2011 Greek Film Festival Review: Knifer
Seconds into the opening shot of Knifer you know you are watching cinema of exceptional quality. It's immediately apparent: the texture, the tones, the lighting and the framing of the image before you. Yes, it's in black and white, but it's so captivating to look at. Gritty, but sumptuous for all that.
Niko (Stathis Stamoulakatos) lives a hopeless life. An ambling shuffling pointless existence. He doesn't have a job. Or direction. Or anything meaningful. His time is spent on the things that occupy many an empty life. Alcohol, TV, football, machismo. Life wasting away. Niko's father dies. His father's brother, Aleko (Vangelis Mourikis), wants to take Niko back to suburban Athens. A place to stay. A job.
Against his better judgment, he agrees. What else is there do? The problem is Aleko is an abusive tyrant. Niko moves into the studio downstairs from Aleko and his wife Gogo (Maria Kallimani). His job is to take care of the dogs, two Dobermans who look more than capable of taking care of themselves. Aleko has a pathological certainty that they'll be baited by 'the Albanians', neighbours with whom Aleko has some kind of long-running dispute. It's easy to imagine Aleko as a man who makes enemies. He's a nasty piece of work. Cruel, arrogant. Overbearing with a sadistic streak.
Gogo attracts our immediate sympathy as Aleko treats his dogs with more affection than her. So when she unexpectedly initiates an illicit liaison with Niko, it seems perfectly understandable. And very worrying too, for them both. Directed by Yannis Economides (who co-wrote the screenplay), Knifer has the look of the early Jim Jarmusch films. This is classic cinema; stories told with pictures. You could watch it without sound, it would make as much sense and be almost as satisfying. It's minimalist and full of space.
The writing is deft and spare. There is no music. There are long, lingering moments of stillness, prolonged to the point where you wonder if the film hasn't stuck. This allows time for contemplation, of the controlled and restrained performances and tempo, and the meticulous construction and arrangement of the frame. It's a delight to watch in this respect, every shot has been painstakingly composed.

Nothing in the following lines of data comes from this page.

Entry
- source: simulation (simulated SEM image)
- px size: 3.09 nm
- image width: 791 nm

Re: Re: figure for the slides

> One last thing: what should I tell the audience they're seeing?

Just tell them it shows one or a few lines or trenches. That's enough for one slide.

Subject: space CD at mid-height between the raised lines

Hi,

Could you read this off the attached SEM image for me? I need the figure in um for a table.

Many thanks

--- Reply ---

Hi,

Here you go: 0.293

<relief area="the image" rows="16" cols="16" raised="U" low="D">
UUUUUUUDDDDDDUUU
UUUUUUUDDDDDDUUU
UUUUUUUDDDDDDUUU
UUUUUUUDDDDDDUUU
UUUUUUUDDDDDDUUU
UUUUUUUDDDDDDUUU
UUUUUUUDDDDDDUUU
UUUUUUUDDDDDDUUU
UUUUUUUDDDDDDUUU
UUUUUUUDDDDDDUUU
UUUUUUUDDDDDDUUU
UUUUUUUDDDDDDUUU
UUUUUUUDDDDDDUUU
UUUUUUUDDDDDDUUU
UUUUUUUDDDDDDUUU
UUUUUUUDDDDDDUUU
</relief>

The lighting is consistently exquisite, the editing is spare, moving unobtrusively within and between scenes. The narrative is open-structured, there are loose threads everywhere, allowing the audience to muse on the possibilities beyond what we know for certain. Characters drift in and out with no strict logic, and there's a most curious textural shift, almost dreamlike, which occurs just prior to the denouement. Who is Niko, really?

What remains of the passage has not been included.